SUMMARY OF THE INVENTION

In accordance with one embodiment, the invention is directed towards an organic light-emitting diode (OLED) device, comprising: a substrate; an OLED formed on the substrate comprising a first electrode formed over the substrate, one or more layers of organic material, one of which emits light, formed over the first electrode, and a transparent second electrode formed over the one or more layers of organic material, the transparent second electrode and layer(s) of organic light-emitting material having a first refractive index range; a transparent cover provided over the OLED through which light from the OLED is emitted, the cover having a second refractive index; separately formed spacer element particles having a first average size distributed above the transparent second electrode, providing spacing between the transparent second electrode and the cover, and forming a transparent gap between the transparent second electrode and the cover, the transparent gap having a third refractive index lower than each of the first refractive index range and second refractive index; and separately formed light- scattering element particles distributed over the second electrode between the spacer element particles, having a second average size smaller than the first size and for scattering light emitted by the light-emitting layer.

ADVANTAGES

The present invention has the advantage that it improves the robustness and performance of an OLED device and reduces manufacturing costs.
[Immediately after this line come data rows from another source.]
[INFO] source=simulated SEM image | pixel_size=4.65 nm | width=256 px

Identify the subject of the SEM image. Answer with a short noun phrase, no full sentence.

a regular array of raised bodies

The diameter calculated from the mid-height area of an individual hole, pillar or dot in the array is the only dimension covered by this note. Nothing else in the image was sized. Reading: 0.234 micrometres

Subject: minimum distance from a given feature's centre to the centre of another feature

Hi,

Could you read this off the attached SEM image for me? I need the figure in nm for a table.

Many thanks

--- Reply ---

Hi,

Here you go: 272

BRIEF DESCRIPTION OF THE DRAWINGS

Fig. 1 is a cross section of a top-emitter OLED device having spacer element particles according to one embodiment of the present invention;

Fig. 2 is a cross section of a prior-art OLED device; Fig. 3 is a cross section of an alternative prior-art OLED device;

Fig. 4 is a cross section of a top-emitter OLED device having spacer element particles according to an alternative embodiment of the present invention; Fig. 5 is a cross section of a top-emitter OLED device according to another alternative embodiment of the present invention; Fig. 6 is a cross section of a prior-art bottom-emitting OLED device illustrating light emission;

Fig. 7 is a cross section of a bottom-emitting OLED device having a scattering layer as described in the prior-art illustrating light emission;

Fig. 8 is a cross section of a top-emitting OLED device having a scattering layer as suggested by the prior-art illustrating light emission; and

Fig. 9 is a graph illustrating the sharpness of a prior-art OLED display with and without a scattering layer.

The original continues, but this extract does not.